Data Modeling: Designing Data Structures for Real-World Applications

Data modeling is the process of defining how data is structured, stored, and related. It bridges the gap between business requirements and database implementation. Whether you are working with relational, document, or graph databases, thoughtful data modeling determines your application's performance, scalability, and maintainability. This guide covers ER diagrams, modeling approaches for different database types, and practical design patterns.

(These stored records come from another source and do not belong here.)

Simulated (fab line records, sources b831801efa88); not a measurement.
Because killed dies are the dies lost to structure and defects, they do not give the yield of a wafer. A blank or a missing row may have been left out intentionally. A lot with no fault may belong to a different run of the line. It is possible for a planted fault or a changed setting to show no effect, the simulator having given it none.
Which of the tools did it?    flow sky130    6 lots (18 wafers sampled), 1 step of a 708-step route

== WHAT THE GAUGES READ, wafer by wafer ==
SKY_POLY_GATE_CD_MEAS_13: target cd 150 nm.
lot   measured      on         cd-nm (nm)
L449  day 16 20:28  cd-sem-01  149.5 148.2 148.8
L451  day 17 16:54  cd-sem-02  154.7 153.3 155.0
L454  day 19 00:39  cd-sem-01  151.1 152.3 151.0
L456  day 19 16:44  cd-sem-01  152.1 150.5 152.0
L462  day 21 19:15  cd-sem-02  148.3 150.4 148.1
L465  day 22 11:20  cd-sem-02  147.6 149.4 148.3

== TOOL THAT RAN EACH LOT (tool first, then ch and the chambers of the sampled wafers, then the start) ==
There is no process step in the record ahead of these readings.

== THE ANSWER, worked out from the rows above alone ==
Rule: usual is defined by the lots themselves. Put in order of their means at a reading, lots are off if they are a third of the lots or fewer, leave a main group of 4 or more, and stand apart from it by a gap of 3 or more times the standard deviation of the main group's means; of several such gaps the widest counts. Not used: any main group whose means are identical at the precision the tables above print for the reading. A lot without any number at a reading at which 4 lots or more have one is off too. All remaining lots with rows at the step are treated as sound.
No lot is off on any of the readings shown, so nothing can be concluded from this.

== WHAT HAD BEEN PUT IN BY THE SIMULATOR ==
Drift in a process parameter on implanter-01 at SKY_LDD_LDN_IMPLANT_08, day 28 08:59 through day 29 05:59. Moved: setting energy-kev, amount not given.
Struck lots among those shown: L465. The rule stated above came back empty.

Entity-Relationship (ER) Diagrams

ER diagrams are the standard visual tool for planning relational database structures. They define entities (things), attributes (properties), and relationships (connections) before writing a single line of SQL.

Core Concepts

Concept	Description	Example
Entity	A real-world object or concept	User, Product, Order
Attribute	A property of an entity	User.name, Product.price
Primary Key	Unique identifier for an entity	User.id, Order.id
Relationship	Association between entities	User PLACES Order
Cardinality	Number of instances in a relationship	1:1, 1:N, M:N

Cardinality Types

One-to-One (1:1): A user has one profile. Implement with a foreign key on either table or a shared primary key.

One-to-Many (1:N): An author writes many books. Implement with a foreign key on the "many" side (books.author_id).

Many-to-Many (M:N): Students enroll in many courses; courses have many students. Implement with a junction (bridge) table.

Relational Data Modeling

Relational modeling follows a structured process: identify entities, define attributes, establish relationships, determine cardinality, normalize to 3NF, and add indexes for performance.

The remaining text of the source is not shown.